Title: The Promise of De-Centering National Histories: America, Germany, and Spain
For a very long time, historians have been dependent on national narratives for framing the past. Indeed, they have often played critical roles in legitimating them. This session engages the limitations and blind spots of such narratives by drawing on the examples of American, German, and Spanish history. Each of these national histories has been changed by the rise of global perspectives, by historians’ increased interest in transnational movements and flows of peoples, ideas, and things, by post-colonial turns as well as concerns with regionalisms and local identities. Those concerns have caused many scholars to rethink the limitations inherent in national narratives of the past and to contemplate the implications of seeking alternatives.

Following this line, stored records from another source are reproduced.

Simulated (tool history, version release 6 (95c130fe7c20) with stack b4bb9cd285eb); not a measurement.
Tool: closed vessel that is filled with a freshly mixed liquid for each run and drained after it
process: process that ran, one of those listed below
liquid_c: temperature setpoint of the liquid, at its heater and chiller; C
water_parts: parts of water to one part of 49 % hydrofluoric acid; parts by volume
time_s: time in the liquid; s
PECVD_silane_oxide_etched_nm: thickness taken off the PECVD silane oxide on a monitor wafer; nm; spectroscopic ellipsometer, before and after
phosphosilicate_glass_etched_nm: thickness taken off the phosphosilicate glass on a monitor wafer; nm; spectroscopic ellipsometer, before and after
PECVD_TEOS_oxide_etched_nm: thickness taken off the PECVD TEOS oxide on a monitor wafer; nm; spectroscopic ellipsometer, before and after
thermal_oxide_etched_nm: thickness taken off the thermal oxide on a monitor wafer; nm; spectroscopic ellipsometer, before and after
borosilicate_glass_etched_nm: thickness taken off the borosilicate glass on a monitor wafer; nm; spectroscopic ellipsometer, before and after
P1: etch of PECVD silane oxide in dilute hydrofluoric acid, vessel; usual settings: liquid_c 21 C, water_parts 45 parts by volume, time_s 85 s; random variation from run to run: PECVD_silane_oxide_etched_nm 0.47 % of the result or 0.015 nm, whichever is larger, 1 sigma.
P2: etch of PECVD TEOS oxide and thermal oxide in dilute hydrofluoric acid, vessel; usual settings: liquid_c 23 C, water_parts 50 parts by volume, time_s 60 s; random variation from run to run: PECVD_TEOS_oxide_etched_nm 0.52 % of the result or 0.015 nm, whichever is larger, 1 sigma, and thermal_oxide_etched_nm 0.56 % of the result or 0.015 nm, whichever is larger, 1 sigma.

The papers in this panel offer three complementary analyses of the teleologies inherent in national histories, and they demonstrate some of the benefits that can be gleaned by broadening our geographic and chronological frameworks as we narrate the histories of places and human relations. By situating the city of Boston in a global framework, for example, Mark Peterson exposes the pitfalls of assuming the unity of Boston and the United States and embracing a linear history from colony to nation state. Indeed, he underscores the tragic consequences for this Atlantic city-state that accompanied the emergence of the United States, and he argues that historians’ focus on the putative unity of Boston and America has caused them to misunderstand the history of both. H. Glenn Penny argues for similar limitations in the ways in which German history has been written over the last century, illustrating the degree to which historians’ dependence on political periodizations and national boundaries have led them to over emphasize the role of ruptures in shaping German history while paying little heed to many of the continuities that flowed through those ruptures and informed actions and events in subsequent periods. Xosé-Manoel Núñez, drawing on more than a decade of engaging these problems within the context of a Spanish history that has been transformed by recent attention to regionalism and colonial connections, discusses the concomitant shifts that have taken place in the historiography of Spain. He explores the ways in which alternative national histories have been posited during the last decades, and then he unveils the potential of moving toward a history of a globally-situated Iberian peninsula. Taken together, these papers emphasize the potential inherent in shifting the writing of history away from coherence toward relations, de-centering the nation state, and calling into question our fondness for political periodizations. They also suggest alternative narratives and new ways to conceptualize the relationship between cultural and political history at large.